We are here to improve our relationships with others
in order to transform the Jewish people in these urgent times.
Last week’s Stretch of the week was: Think of someone you have felt jealous of in the past and work on feeling pleasure in his/her good fortune or accomplishments.
Please allow ONE person to share her experience with this exercise for ONE minute.
AY Lesson #10
Avoiding Strife and Pursuing Peace -- Machlokes
The commandment that prohibits us from arguing with others (machlokes) is based on the following; “He shall not be like Korach and his congregation” (Bamidbar 17:5). Korach rebelled against Aaron and Moses after the spies went to survey the Promised Land due to a lack of faith in HaShem (G-d). Korach's difference with Moses may have been an ideological one, driven by the way in which he understood Israel's relationship with HaShem and regarding how he felt the nation should be organized. Nevertheless, he has been historically viewed as the ultimate quarreler. Had the motives of Korach and his supporters been truly for the sake of Heaven, they would have brought their doubts, fears, and questions directly to Moses instead of instigating collective strife.

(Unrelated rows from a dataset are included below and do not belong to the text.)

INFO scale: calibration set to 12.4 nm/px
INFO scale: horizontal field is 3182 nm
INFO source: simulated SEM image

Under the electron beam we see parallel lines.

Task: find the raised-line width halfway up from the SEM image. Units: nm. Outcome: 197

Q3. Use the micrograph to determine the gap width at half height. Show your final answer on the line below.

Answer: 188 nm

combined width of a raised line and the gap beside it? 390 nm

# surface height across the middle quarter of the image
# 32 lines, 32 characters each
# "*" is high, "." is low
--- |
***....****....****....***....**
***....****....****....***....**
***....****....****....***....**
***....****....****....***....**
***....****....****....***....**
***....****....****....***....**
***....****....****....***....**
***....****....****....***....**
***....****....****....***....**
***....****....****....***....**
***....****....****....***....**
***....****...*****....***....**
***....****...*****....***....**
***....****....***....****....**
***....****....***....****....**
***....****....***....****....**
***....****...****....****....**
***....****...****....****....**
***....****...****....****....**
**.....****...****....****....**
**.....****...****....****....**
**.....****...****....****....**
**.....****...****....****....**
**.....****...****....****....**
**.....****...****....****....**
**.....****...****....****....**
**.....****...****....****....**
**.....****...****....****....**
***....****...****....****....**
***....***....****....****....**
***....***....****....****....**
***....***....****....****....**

Judaism teaches us that anyone who supports a disagreement also violates this mitzva. This includes both a person who instigates a fight between two people and one who furthers the conflict. When two people have a disagreement, the goal should be to resolve their differences. Unfortunately, “fighting it out” rarely serves as a catalyst to a peaceful resolution.
As soon as two people see that they are unable to negotiate a compromise, they should go to a third party who is acceptable to both of them for assistance. The third party might be a rabbi, mutual friend or colleague. If this option is not available, or if their efforts are unsuccessful, their next step should be to seek Jewish legal judgment. As the Torah advises, “When there is an argument between people, let them come to judgment” (Devarim 25:1).
(Excerpts from The Code of Jewish Conduct by Rabbi Yitzchok Silver)
Story: (based on a true story)
There was a particular woman who lived in my town who I found unbelievably annoying. I don’t know what it was about her that irritated me so, but whenever I saw her I felt uncomfortable. We never had any confrontations. We never argued. Whether it was her gait, her style, or the look on her face, whenever I saw her, I just wanted to stay out of her way.
After awhile, it became obvious that she felt the same way about me. We established a silent “war” simply by ignoring each other. Admittedly, to my embarrassment, we carried on this way for years.
One day, all of this changed. I was sitting at my desk paying some bills when the doorbell rang. I answered the door with my intercom and, when I asked who was there, I heard this woman’s name. Immediately, I felt my heart race. I had no idea why she would be at my house. We don’t live in the same neighborhood and we had an unwritten pact not to have anything to do with each other.
Cautiously, I opened the door and saw this woman standing with a large beautifully wrapped box and matching bow. I looked at her with a puzzled face and she said, “Open it! It also has a card.”
I invited her in the house and, as we stood in my foyer, I opened the gift. It was a large box of expensive chocolates. I smiled and then quickly opened the card. “Whatever it was about, I don’t know. Let’s put it behind us and start anew!” she said.
I looked at her and smiled as we both erupted in laughter. The heavy silent war over absolutely nothing dissolved instantly. I thanked her for being the brave one to break the awkward silence. She told me she just couldn’t take it anymore and felt as if she had finally graduated from kindergarten. We laughed again, bid each other farewell, and have been friendly ever since.
Looking back I realized that I never really had anything against her at all. This entire silent “machlokes” was all subconscious. Usually conflict is direct, intentional, and fueled with emotion but sometimes it’s a result of internal personal prejudices and negativity. Today I try to assess why I treat some relationships with a big, bright smile and others with a solemn stare. If I focus on the fact that I only want peace in my life, I set a higher standard for my relationships and myself. This has helped me in all areas of my life and I owe it all to my courageous new friend.
In an argument, do most people look to win or seek the truth?
In what ways might the assistance of an objective third party help resolve a disagreement?
Do most people view conceding to the argument of another person as a sign of weakness or a sign of strength?
What can be done to decrease the amount of strife amongst the Jewish people?
Stretch of the Week:
Think of someone you tend to argue with and resolve to speak with him/her calmly on three consecutive occasions.